4.1 Sampling Variation
Some designs for group comparisons also are affected by sampling variation. For example, a study design that employs random sampling to obtain observations would inherently be affected by sampling variation. Consider the following study that examined whether baby names are getting shorter over time.
The Social Security Administration (SSA) provides historical data on names for every baby born in the United States. Researchers used the population of all names that were included at least five times in the SSA database to randomly sample 25 names from babies born in 1945 and 25 names from babies born in 1995. The length (in letters) of each name was computed, and the two samples were compared.
The plot above shows the distribution of name length for the two samples. Babies born in 1995 have shorter names, on average, than babies born in 1945. The difference in means is 0.72. Is this difference evidence that baby names are getting shorter over time?
In order to answer that question, we need to understand how much variation we expect in differences of means just because of chance. Here, chance is a function of the process of random sampling; note there is no random assignment to groups (year) in these data. Similar to the randomization test, we need to specify a “no difference” model and then simulate from it. But, in the simulation, we need to model the random sampling that was used to generate the data, not randomization to groups.
Bootstrapping
If we had the larger population of all baby names from 1945 and 1995, we could combine them all and draw two random samples of size 25 from this mega-population; one sample we label “1945”, and the other we label “1995”. (We combine the two populations because the hypothesized model of “no differences” implies that there is really only one population; no difference between the two populations). We could do this many times, each time collecting the difference in mean name lengths between the two samples. By plotting the difference in means, and computing the standard deviation of these differences, we could quantify the amount of variation we expect just because of sampling variation.
Unfortunately, we do not have the population of baby names from 1945 and 1995. What we do have is a random sample of those names. So, we are going to combine the names from our two samples to form a “mega-population”. Then, we are going to draw two random samples of size 25 from this “mega-population”.
Wait a minute. When we combined our two samples together, our “mega-population” was only 50 names big. If we draw two samples, each of size 25, from this “mega-population”, isn’t that all of the “mega-population”? If we do that, isn’t that the same thing as the randomization test? How does that allow us to model sampling error? After all, the randomization test helps model experimental error.
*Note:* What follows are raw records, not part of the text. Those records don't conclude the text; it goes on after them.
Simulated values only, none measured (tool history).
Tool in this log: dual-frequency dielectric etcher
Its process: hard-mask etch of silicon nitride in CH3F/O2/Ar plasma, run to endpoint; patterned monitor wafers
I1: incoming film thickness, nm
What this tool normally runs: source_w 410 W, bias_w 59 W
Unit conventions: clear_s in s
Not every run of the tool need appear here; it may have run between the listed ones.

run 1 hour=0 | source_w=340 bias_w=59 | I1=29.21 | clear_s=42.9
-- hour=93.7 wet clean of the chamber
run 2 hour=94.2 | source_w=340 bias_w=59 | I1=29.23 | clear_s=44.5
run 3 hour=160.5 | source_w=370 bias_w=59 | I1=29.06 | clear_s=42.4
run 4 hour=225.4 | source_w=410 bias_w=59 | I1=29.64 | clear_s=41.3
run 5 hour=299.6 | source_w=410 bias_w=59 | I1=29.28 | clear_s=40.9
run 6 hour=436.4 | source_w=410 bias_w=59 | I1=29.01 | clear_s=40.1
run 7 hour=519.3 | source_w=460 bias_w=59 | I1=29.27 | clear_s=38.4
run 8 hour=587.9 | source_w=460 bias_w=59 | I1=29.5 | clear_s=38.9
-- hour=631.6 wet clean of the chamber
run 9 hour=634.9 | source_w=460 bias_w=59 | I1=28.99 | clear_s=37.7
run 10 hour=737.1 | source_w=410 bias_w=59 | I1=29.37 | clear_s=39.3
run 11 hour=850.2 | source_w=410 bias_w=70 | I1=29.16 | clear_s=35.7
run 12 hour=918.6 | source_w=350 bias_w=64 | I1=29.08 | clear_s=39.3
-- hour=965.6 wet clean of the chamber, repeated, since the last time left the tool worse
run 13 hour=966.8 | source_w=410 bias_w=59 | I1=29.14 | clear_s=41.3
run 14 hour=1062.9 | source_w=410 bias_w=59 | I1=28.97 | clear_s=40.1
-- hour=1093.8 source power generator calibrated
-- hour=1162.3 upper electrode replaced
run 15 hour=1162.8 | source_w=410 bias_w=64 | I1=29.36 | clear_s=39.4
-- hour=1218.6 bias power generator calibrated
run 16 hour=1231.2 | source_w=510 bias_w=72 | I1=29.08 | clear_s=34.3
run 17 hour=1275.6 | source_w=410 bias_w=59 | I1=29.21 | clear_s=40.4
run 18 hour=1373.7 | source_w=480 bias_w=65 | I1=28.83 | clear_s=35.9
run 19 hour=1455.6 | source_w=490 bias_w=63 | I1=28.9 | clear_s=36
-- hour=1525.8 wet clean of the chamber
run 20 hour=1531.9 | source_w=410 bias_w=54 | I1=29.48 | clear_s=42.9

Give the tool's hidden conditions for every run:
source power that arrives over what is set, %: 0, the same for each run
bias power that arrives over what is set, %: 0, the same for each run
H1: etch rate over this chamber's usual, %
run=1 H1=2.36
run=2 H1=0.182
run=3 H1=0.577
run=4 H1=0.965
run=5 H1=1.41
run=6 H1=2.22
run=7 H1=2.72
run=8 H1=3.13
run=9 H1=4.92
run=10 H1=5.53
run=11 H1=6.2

All true. We can, however, model sampling error, with one twist. When we draw our 25 names for eah sample from our “mega-population”, we sample WITH REPLACEMENT. In this way, we mimic drawing random samples from a larger population without actually needing the larger population. It is a really nifty method called bootstrapping developed by Brad Efron in the late 1970’s. Efron’s big discovery was that by bootstrapping (sampling with replacement) from a random sample, a person could come up with a good estimate of the sampling variation.